Christmas celebrations at the beginning of the 19th century were very different from the way we celebrate today. Here are some interesting facts on the evolution of the Christmas holiday and how the Victorians shaped what we now consider a tradition. Queen Victoria and Prince Albert are integral to the evolution of the modern Christmas celebration.
- Christmas was not a major holiday until the Victorian era. Most businesses remained open on Christmas Day. It was not a family-centric celebration until the Victorian era. Coupled with Boxing Day on December 26th, the back-to-back holidays made it possible for more families to gather together for the holiday.

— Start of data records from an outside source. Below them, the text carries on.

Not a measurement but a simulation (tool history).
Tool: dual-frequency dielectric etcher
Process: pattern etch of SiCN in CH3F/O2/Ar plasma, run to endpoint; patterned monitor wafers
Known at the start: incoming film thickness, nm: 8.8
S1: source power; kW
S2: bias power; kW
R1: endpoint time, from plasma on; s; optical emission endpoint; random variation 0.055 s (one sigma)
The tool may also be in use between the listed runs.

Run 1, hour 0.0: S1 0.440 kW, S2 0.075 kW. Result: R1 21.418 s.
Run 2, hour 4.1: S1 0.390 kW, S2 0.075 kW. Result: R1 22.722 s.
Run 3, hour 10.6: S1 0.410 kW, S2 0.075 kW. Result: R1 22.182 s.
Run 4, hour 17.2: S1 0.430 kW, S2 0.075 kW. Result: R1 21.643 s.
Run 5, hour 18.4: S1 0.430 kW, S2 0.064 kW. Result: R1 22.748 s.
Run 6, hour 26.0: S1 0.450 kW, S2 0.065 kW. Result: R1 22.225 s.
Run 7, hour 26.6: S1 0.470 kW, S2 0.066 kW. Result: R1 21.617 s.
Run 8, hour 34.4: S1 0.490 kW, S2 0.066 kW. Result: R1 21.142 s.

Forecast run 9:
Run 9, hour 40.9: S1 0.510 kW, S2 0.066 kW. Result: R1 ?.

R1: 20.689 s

- Holiday decorations consisted of boughs of holly and other evergreens at the beginning of the century. Greenery still had a place in the Victorian home but the placement and style of the decorations took precedence. Mistletoe hung from the ceiling. Kisses were determined by the number of berries in the mistletoe. When a kiss was given, a berry was plucked. When all the berries were gone, so were the kisses!
- The tradition of the Tannenbaum or Christmas tree had not reached beyond its German roots. Although the first Christmas tree dates to the early 19th century in England, it wasn’t until Queen Victoria and Prince Albert decorated a large one at Windsor Castle in 1841 that the practice gained popularity. It brought back childhood memories for the prince. Queen Victoria commented in her journal that “it is like a dream.”
The foot of the tree was often decorated with a miniature landscape made of paper. It supplied many hours of amusement for children. The tree was decorated with handmade ornaments and decorations. Paper cornucopias were filled with fruit, nuts, and sweets. Other decorations included popcorn or raisin and nut garland, artificial flowers, paperboard ornaments, wax figures of angels and children, and wool snowmen and angels.
- The first glass ornamental balls were handcrafted in Lauscha and first appeared in German immigrants’ homes in America during the 1860s. ‘Store-bought’ ornaments were introduced in the 1870s. Most were crafted by artisans in Dresden and the villages of the Thuringian Mountains in Germany.
- Gifts consisted of fruits, nuts, and the like and were mostly given on New Year’s Day at the beginning of the 19th century. But, as the holiday became more family-centered, gift-giving moved to December 25. It was a time to reward children and was embraced by rich and poor alike. Small gifts were often hung from the tree. As gifts grew bigger and more lavish, they were placed beneath the tree.